Eventually Belisarius wore down Witiges and captured the Gothic capital of Ravenna in 540. This seemed like the end of the war, but the Goths were not yet beaten. The elected a new king, Totila, and he led a massive resurgence of Gothic resistance. The war dragged on for another 10 years, with catastrophic effects on the local population. Eventually, the exhausted Ostrogothic armies were finally defeated by Narses in 553, but then Romans then had to fend off an invasion by Franks and Alemanni in the same year.

Despite nearly 20 years of fighting, numerous battles, massive casualties, and huge expense, Justinian was simply not able to hold the territory he had reconquered. He could no longer afford to keep sufficient troops in Italy and Africa, and he needed his armies closer to home to fend off other invaders. The long Gothic Wars had wrecked Italy, contributing to the depopulation of vast areas and leaving the peninsula greatly impoverished and former cities, buildings, and monuments ruined for centuries to come. 

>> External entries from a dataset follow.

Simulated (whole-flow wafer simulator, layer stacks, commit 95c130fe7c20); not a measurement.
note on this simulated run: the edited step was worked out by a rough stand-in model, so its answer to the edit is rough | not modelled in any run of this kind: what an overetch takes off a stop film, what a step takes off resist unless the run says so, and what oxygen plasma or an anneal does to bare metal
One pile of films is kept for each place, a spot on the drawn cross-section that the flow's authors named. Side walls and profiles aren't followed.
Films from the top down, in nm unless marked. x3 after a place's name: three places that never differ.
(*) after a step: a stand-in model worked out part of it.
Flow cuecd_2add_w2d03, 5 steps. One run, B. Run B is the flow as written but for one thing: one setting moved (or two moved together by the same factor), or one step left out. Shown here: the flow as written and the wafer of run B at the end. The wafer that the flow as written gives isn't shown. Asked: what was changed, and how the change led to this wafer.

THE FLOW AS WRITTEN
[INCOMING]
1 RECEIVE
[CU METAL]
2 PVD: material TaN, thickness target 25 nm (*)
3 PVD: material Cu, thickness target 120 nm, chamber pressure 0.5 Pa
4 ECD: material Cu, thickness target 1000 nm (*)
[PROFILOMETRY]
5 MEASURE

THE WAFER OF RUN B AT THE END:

When the Lombards invaded in 568, the Romans gave up most of their territory, keeping only the narrow strip of the Exarchate of Ravenna and Sicily and eventually losing those territories to new invaders as well. As modern historians such as James J. O’Donnell argue, Italy was still a fairly rich and prosperous place under the Ostrogoths and had recovered well from the upheavals of the fifth century. But it was Justinian’s Gothic Wars and attempts at reconquest that left Italy in ruins, open to invaders from all directions and massively reduced in population.